# New Mac Minis?



## John Zuker (Mar 18, 2020)

Two loaded Mac Minis (64g ram, 2 TB SSD, 6 core, 3.2Ghz etc ) is still a tad less than 1 bare bones, least expensive Mac Pro. Better bang for the buck, but is it enough bang? Say for Logic Pro 150-200 tracks with VE Pro template (on second machine) full of orchestral goodness. No 4k video editing needed. Thoughts?

Be safe and stay healthy everyone!


----------



## colony nofi (Mar 19, 2020)

Do you want it *small* for any reason?
Just looking quickly at all the specs, a single i9 9900k based iMac is going to be as good as this... (I’m not sure it can do 128GB ram though....someone else can chime in on that!)

Having previously had a multi Mac mini system (and it was great / was what was needed and was portable) it takes a fair amount of time to properly keep the tech side of things running well. I’m of the opinion these days that one machine to rule them all is a better fit for me!


----------



## John Zuker (Mar 20, 2020)

Small isn't necessary, just trying to look at the best options/alternatives. I like the one machine idea as well, as I'm still doing it on my mid 2010 Mac Pro! But I'm hitting the ceiling on that technology. Just trying to figure out best allocation of funds, Mac wise. Factoring in a new UA interface as well. Not sure 10 grand on a new Mac Pro is the way to go. Yes, iMac, iMac Pro definitely in the picture as well.


----------



## Iswhatitis (Mar 20, 2020)

colony nofi said:


> Do you want it *small* for any reason?
> Just looking quickly at all the specs, a single i9 9900k based iMac is going to be as good as this... (I’m not sure it can do 128GB ram though....someone else can chime in on that!)
> 
> Having previously had a multi Mac mini system (and it was great / was what was needed and was portable) it takes a fair amount of time to properly keep the tech side of things running well. I’m of the opinion these days that one machine to rule them all is a better fit for me!

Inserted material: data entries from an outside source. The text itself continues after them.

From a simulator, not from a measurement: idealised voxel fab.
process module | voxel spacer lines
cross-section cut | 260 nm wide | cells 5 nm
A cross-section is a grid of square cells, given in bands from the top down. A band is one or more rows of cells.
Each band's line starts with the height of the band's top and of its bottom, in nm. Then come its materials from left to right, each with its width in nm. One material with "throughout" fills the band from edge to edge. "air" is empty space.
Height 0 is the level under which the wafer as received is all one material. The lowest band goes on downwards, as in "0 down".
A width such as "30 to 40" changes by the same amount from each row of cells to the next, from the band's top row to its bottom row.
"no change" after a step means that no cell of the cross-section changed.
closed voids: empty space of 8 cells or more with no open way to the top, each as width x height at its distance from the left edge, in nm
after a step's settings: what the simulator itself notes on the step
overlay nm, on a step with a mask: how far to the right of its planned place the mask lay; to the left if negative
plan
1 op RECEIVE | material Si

I have a 2019 iMac 🖥 with 128GB ram and it’s easy to install and cheap to buy at around $500 for the RAM total and $3,500 for an 8-core i9 iMac with 2TB SSD.


----------



## ptram (Mar 20, 2020)

If an i9 Mac mini could be expected this year, it would be 1800 EUR + RAM for a 1TB SSD model. It would be very nice. But does the recent refresh of the 2018 model mean we shouldn't expect it this year?

Paolo


----------



## Technostica (Mar 20, 2020)

ptram said:


> If an i9 Mac mini could be expected this year, it would be 1800 EUR + RAM for a 1TB SSD model. It would be very nice. But does the recent refresh of the 2018 model mean we shouldn't expect it this year?
> Paolo


Intel are in their biggest slump technology wise for possibly ever, so we and possibly they also seemingly, based on their PR fluff, delays and cancellations don't know when this will end.
So don't expect a significant uplift in performance for CPUs this year and especially for systems that are power limited due to size.
The on-board graphics will get a big bump but that's generally not a big deal.
Unless Apple go with AMD expect very little.


----------



## Nick Batzdorf (Mar 20, 2020)

John Zuker said:


> I like the one machine idea as well, as I'm still doing it on my mid 2010 Mac Pro! But I'm hitting the ceiling on that technology.



Which configuration, John? 6-core, 12-core, etc.?


----------



## John Zuker (Mar 20, 2020)

Nick Batzdorf said:


> Which configuration, John? 6-core, 12-core, etc.?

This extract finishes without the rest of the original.